A paper on a book you didn’t read

An examination of the themes of Jane Austen’s ‘Pride and Prejudice’

By BROTI GUPTA ’16

Staff Columnist

Throughout Jane Austen’s “Pride and Prejudice,” she explores how different the concepts of “pride” and “prejudice” are, “pride” being one concept and “prejudice” being another. This novel follows the lives of the Bennet family which includes their five unmarried daughters who end up for the most part getting married. In this paper, I will investigate the themes of “pride” and of “prejudice.”

 “Pride” is another important theme of the book. Not only is it one of three words in the title (another of which is “and,” which does not seem as important, so it is basically one of two words, which is half of the title), it is also the first word of the title. From the beginning of the title, Austen makes it known that this book will be about “Pride.” In the society Austen writes about, women are expected to be very proud in order to marry. Similarly, men are also expected to be very proud because they must be in good standing to marry a proud woman. Darcy, famous for his reputation of “playing hard to get,” (author’s note) is a very proud man and tells Elizabeth “that…[they]” (pg. 78) should marry, thereby upholding his pride by “making the first move” (author’s note).

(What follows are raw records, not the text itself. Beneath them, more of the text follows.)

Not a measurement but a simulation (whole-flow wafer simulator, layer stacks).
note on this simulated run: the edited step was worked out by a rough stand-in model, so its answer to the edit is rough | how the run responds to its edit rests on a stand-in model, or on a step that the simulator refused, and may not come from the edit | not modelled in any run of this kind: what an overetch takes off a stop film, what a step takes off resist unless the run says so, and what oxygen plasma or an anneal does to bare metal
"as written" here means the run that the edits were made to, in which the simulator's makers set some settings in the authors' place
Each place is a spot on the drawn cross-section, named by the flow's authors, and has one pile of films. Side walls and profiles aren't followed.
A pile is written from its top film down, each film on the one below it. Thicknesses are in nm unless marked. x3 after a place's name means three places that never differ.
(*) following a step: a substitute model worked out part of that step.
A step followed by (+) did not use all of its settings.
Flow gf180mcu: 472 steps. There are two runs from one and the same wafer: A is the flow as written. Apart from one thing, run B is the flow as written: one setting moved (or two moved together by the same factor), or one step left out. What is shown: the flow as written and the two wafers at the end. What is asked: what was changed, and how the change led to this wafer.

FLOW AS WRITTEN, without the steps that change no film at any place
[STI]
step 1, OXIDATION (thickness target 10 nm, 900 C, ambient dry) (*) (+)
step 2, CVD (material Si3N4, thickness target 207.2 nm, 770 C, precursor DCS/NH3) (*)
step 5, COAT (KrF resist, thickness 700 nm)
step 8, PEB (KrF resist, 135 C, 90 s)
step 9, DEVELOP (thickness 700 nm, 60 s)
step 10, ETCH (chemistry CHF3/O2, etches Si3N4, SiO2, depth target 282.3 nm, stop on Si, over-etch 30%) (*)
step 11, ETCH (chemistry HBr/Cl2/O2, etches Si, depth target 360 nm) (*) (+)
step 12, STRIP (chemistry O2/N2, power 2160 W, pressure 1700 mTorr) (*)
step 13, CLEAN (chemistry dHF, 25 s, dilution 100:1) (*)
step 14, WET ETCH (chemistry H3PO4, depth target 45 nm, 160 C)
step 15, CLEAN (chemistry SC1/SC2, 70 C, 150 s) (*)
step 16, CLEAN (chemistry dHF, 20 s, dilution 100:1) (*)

 Another, almost equally important theme of the novel is the theme of “prejudice.” Like “pride,” it is in the title of the novel. Austen explores this theme by presenting us with characters that judge others based on their circumstances. For example, a character might judge another character based on wealth. The wealthier character would have pride and the less wealthy character, less pride. Darcy, initially, is painted as a character who is prejudiced against Elizabeth for part of the book when he thinks he is better than her, but he becomes less prejudiced when he falls in love with her and thinks she’s good enough for him.

 Jane Austen is an author known for her subtle work with characters, settings, and storylines. In fact, she extended this talent to write many other books during her time as an author. “Pride and Prejudice” is a book to be read because of its themes, its plot and its happy ending.